Ben & Jerry’s Creates a Drip…a Monstrous Drip

By Bruce S. Ticker

Bruce S. Ticker

PHILADELPHIA — Omar Shakir should forget the popular refrain, “I scream, you scream, we all scream for ice cream.”

He screameth way too loud when he declares the Ben & Jerry’s sale another grand victory for the Palestinians. It is one more humiliating loss that the Palestinians have suffered. It is devastating enough to inspire another Nakba Day.

June 29, 2022. The day that Unilever sold its Ben & Jerry’s wing in Israel that will allow B&J ice cream to be sold within Israel and its territories. The British conglomerate said it was selling its subsidiary’s wing in Israel to Avi Zinger, the ice cream maker’s longtime partner there, and Zinger would continue to sell the ice cream in both Israel and the West Bank, according to The New York Times.

The only difference: The ice cream will have Hebrew and Arabic labels rather than English, Zinger told the Times.

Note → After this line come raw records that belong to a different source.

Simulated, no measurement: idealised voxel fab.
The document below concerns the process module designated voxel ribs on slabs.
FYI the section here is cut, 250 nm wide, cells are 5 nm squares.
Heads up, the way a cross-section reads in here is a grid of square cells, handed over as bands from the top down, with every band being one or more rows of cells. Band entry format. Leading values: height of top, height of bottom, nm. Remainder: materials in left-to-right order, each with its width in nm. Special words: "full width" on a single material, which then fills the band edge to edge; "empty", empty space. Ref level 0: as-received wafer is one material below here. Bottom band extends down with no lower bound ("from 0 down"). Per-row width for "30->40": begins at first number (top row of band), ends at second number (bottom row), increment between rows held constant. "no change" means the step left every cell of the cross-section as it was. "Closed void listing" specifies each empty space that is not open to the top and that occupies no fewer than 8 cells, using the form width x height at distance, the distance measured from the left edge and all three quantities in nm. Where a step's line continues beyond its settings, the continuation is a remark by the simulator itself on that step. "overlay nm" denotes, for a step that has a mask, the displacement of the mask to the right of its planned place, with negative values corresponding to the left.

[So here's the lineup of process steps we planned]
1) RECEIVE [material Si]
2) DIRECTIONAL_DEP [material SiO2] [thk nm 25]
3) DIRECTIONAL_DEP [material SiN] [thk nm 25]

Eleven months ago: Ben & Jerry’s announced it would cease selling its products in the West Bank which in turn generated pressure against Unilever to overrule Ben & Jerry’s, its subsidiary.

Unilever bought the Vermont-based Ben & Jerry’s in 2000 in an agreement that allows B&J’s independent board to make decisions on social issues while Unilever maintains responsibility for financial and operational decisions. B&J was created by two Jewish buddies from Long Island who operated the company in the Burlington area.

The conglomerate was accused of antisemitism for refusing to sell the ice cream to Israelis living in the West Bank, according to the Times.

That’s where Omar Shakir misinterpreted the outcome: “Ben & Jerry’s won’t be doing business in illegal settlements. What comes next may look and taste similar, without Ben & Jerry’s recognized social justice values, it’s just a pint of ice cream.”

Shakir is Israel and Palestine director at Human Rights Watch.

Of course, whenever we devour ice cream we are obsessed with “social justice values.” Maybe it takes one taste of ice cream for some of us to think about “social justice values.” Never do we think of such values until we are dripping in ice cream.

You lost, Shakir. All activists for the Palestinians lost this round.. The Ben & Jerry’s board intended to deprive West Bank Israelis of the popular ice cream brand, and now the Unilever sale makes it possible for all Israelis to avail themselves of Ben & Jerry’s ice cream.

You have experienced a Nakba in your own lifetime, as Nakba is your word for a catastrophe. Your friends planned an economic tactic to alert Israelis that it is inevitable the Boycott, Divestment and Sanctions campaign will damage Israel’s economy.

Ben & Jerry’s will be doing business in Israel’s territories, “illegal settlements” or not. It does not just look and taste similar, and it’s not “just a pint of ice cream.” It is Ben & Jerry’s ice cream.

The entire saga was kind of strange since Ben & Jerry’s risked losing more than Israel – first the income from Israeli ice cream fans and then anyone else who retaliates by boycotting B&J’s in America. The move reflected the board’s sense of nobility by going the limit to aid who they think is the underdog.

The Palestinians may well be a victim in this mess, but they do not blame, at least sufficiently, their leadership and the more radical neighbors among them. They get especially insufferable when they attempt to describe an outcome that is so utterly disingenuous.

It is too much to hope that Omar Shakir would shut up, and that makes it no less annoying. Ben & Jerry’s created a monster in Shakir. Or a drip, at least.